Hacker News new | ask | show | jobs
by pkiv 848 days ago
In the end, the best way to avoid being blocked is to be a good actor. All of these hacks won't stop someone who's determined to prevent access (ie: LinkedIn).

That's actually one of the reasons why I started https://browserbase.com/. Maintaining headless browser infrastructure can be such a pain. I've spent a lot of time managing headless chrome fleets at scale, so happy to answer any questions.

2 comments

Are there any stories you're willing to share, any tough nuts you've had to crack to improve some aspect of operations, whether it be reliability, performance, bot detection evasion, or something else completely?

I've only dealt with scraping on a small scale and I quickly realized that running "browsers as a service" is a pain in the ass, they're not exactly lightweight, they like to get "stuck", balloon in memory or some such.

I imagine your business will be quite successful if reliability is good and the price is right!

I gave a lightning talk on headless chrome here that is worth checking out!

https://www.youtube.com/watch?v=vs-qzlW9M50&t=726s

If I understand correctly, a lot of the issues you can run into with regards to blocking come from the fact that you're using a headless browser. Past a certain point, wouldn't it be less work to use a regular browser and drive with Selenium or similar solutions? Or does that not address the kind of problems you're facing?
I used to semi-automate access to some sites by using Selenium with a non-headless browser. These were sites where there were just one or two pages where I wanted some automation to fill out a form or scrape some data, and they frequently made changes to the home page that made it hard to automate navigating from the home page to the pages I wanted to automate.

The idea was to have a script use Selenium to launch non-headless Chrome and then wait:

  driver = Chrome()
  driver.get("https://example.org")
  input("Press enter when ready")
I could then manually deal with logging in, answering any CAPTCHA that came up, and navigate to the page I wanted to run my automation. Then I could press "enter" in my terminal and my script would continue.

That used to work fine, but then on sites using Cloudflare's CAPTCHA it stopped working. Solving the CAPTCHA would just result in another CAPTCHA.

I tried an alternative Selenium Chrome driver that was supposed to be more stealthy, and tried setting various flags that were supposed to make it so JavaScript could not tell that Selenium was there, and those worked for a while, but then they stopped working.

The results were similar using Selenium with Firefox.

I also tried Puppeteer, with Chromium and Firefox, and they too could not get past the CAPTCHA loops.

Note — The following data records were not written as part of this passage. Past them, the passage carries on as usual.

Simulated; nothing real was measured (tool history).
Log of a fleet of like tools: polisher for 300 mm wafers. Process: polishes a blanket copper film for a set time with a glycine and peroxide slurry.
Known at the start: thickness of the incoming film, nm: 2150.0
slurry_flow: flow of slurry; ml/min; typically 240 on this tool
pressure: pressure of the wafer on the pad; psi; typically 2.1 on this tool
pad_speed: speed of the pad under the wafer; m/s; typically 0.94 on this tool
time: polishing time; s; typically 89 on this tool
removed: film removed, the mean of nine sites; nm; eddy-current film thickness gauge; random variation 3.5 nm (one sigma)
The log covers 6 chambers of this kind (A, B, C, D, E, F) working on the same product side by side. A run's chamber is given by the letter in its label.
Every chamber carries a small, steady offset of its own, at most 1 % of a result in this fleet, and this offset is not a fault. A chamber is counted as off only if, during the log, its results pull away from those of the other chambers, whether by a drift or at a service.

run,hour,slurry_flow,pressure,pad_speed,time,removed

I then tried Playwright. With Chromium and Webkit that got the CAPTCHA loops. With Firefox it actually worked. I didn't even see the CAPTCHA. The non-interactive check for not being a bot passed.

Still, the whole approach seems fragile. I don't know if Firefox/Playwright working was due to some fundamental difference between Firefox and the others or just Cloudflare having not yet gotten around to dealing with it.

The newest version of headless chrome actually runs the same code as a "regular browser": https://developer.chrome.com/docs/chromium/new-headless
I created a dedicated chrome profile (--user-data-dir) signed in to a few sites and then drive it, with visible window from scripts.

Does all my crawling, it goes very slow, it's never trigger the bot detectors.